Whispering Data
Published in

Whispering Data

The End of ETL As We Know It

If you’re as sick of this three-letter phrase as I am, you’ll be happy to know there is another way.

Take a Look Around You…

If you work in data in 2021, the acronym ETL is everywhere.

Ask certain people what they do, and their whole response will be “ETL.” On LinkedIn, there are thousands of people with the title ETL Developer. It can be a noun, verb, adjective, and even a preposition. (Yes, a mouse can ETL a house.)

Standing for “Extract, Transform, and Load,” ETL refers to the general process of taking batches of data out of one database or application and loading it into another.

Data teams are the masters of ETL as they often have to stick their grubby fingers into tools and databases of other teams — the software engineers, marketers, and operations folk — to prep a company’s data for deeper, custom analyses.

The good news is that with a bit of foresight, data teams can remove most of the ETL onus off their plate entirely. How is this possible?

Replacing ETL with Intentional Data Transfer

The path forward is with ITD or Intentional Transfer of Data. You see, the need for ETL arises because no one builds their user database or CMS with downstream analytics in mind.

Instead of making the data team select * from purchases_table where event_date > now() — 1hr every hour… you can add logic in the application code that first processes events and emit them in a pub/sub model.

Example IDT architecture on AWS with a real-time Lambda consumer + durable storage to S3 | Image by author

With no wasted effort, the data team can set up a subscriber process to receive these events and process them in real-time (or store them durably in S3 for later use). All it takes is one brave soul on the data team to muster the confidence to ask this of the core engineering squad.
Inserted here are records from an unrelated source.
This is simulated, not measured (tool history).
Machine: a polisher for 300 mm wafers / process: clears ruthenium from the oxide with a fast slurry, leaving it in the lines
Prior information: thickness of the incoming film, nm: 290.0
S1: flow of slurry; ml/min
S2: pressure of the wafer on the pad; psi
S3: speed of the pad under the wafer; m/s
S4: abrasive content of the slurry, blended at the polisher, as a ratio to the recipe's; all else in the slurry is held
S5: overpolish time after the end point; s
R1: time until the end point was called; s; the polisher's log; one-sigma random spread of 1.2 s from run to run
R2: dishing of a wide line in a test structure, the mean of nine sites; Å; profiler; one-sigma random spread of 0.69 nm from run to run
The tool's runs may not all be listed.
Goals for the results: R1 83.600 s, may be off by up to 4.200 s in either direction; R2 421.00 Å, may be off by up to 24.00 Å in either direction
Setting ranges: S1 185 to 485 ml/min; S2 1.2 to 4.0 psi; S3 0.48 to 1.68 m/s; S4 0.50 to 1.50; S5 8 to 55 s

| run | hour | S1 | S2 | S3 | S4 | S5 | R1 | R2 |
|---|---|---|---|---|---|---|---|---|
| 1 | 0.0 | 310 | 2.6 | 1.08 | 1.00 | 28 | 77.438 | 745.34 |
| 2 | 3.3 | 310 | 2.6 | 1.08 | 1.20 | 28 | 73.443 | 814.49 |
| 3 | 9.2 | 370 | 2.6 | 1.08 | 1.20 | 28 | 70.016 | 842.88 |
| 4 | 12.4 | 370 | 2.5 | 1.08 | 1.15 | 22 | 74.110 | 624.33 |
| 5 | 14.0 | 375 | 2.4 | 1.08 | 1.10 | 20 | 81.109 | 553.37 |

Ten years ago, I get it. Data teams were beginning to establish their capabilities and needs, and such an ask might be met with a healthy dose of resistance.

A decade later, however, that excuse no longer flies. And if you are on a data team doing solely traditional ETL on internal datasets, it’s time you upped your game.

Beyond the obvious benefit of avoiding costly, inefficient ETL processes, there are several other benefits to IDT.

1. IDT Forces Upfront Agreement on a Data Model Contract

How many times has one team changed a database table's schema, only to later learn the change broke a downstream analytics report? Any analytics veteran will tell you it’s a data tale as old as time!

Frankly, it is difficult to establish the cross-team communication and awareness necessary to avoid these issues… when you have ETL scripts running directly against raw database tables.

Instead with IDT, when an event occurs, it will be published with certain fields always present that are previously agreed upon and documented. For example, a purchase by a customer might look like this:

{
"event_name": "transaction",
"user_id": 12345,
"event_action": "purchase",
"action_object": "gift_card",
"event_timestamp: "2021-01-02T03:04:05+01:00",
...
}

Any changes engineering makes in the purchases table schema will not affect the fields in the IDT publisher's events. And everyone should know that any change to this JSON model contract needs to be communicated first.

2. IDT Removes Data Processing Latencies

Most frequently, ETL jobs are run once-per-day overnight. But I’ve also worked on projects where they’ve run incrementally every 5 minutes. It all depends on the requirements of the data consumers.

What doesn’t change is that there will always be some latency between an event occurring and the data team receiving it. This latency only limits what one can do with the data and introduces tricky edge cases to any data application.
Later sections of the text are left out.